For Todd Moss at the Center for Global Development (CGD), the performance of the Malian army and the collapse of the Malian state is a “pretty big indictment” of US counterterrorism efforts there. Moss, who served as Deputy Assistant Secretary in the Bureau of African Affairs at the State Department from 2007 to 2008, wrote on CGD’s “Rethinking US Foreign Assistance Blog,” that the crisis in Mali “suggests that something is very wrong about the U.S. approach to counterterrorism cooperation in the Sahel.”
At the center of the debate is the Trans Sahara Counter-Terrorism Partnership (TSCTP), a State Department-led inter-agency effort to combat terrorism in the Sahel.
Sources from three separate agencies involved in TSCTP programming told The Christian Science Monitor that State Department officials regularly expressed concerns over the out-sized role of the US military within TSCTP. And while the program aims to take a holistic approach, TSCTP resembles an aggregation of traditional bilateral foreign assistance programs. For critics, these disparities are indicative of a broader failure to establish a comprehensive strategy.

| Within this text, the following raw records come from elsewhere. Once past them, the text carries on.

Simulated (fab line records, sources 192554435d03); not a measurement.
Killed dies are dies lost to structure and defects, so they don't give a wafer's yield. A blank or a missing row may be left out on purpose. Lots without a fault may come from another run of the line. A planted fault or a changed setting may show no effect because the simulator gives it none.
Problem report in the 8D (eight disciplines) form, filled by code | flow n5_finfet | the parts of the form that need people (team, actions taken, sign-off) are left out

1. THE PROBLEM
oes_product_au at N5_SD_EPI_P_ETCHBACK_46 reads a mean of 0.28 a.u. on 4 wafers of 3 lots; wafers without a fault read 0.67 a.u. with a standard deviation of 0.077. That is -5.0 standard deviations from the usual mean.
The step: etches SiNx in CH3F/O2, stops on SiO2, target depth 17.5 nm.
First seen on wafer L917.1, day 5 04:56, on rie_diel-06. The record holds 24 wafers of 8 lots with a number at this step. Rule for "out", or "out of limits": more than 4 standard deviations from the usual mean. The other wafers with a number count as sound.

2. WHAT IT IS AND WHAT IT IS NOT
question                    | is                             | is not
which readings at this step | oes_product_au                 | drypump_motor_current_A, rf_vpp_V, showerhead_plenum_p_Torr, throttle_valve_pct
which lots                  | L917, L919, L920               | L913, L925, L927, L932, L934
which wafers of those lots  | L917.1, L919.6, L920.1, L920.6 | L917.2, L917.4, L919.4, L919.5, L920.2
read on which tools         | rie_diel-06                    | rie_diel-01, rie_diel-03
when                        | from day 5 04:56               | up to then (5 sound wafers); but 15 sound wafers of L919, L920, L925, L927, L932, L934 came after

Officials push back that there is a strategy. Says one State Department official in Mali: “The assistance focused on building military, law enforcement, and civil society capacity, and programs to provide greater economic opportunities to populations potentially vulnerable to radicalization.”
Yet many of these activities – centered around community empowerment practices, small-scale infrastructure such as wells, educational programs, vocational training, and community radio programs – read like a list of tenuously linked development assistance projects, and serious questions remain as to whether empirical evidence suggests that these types programs are even effective in combating terrorism in the Sahel.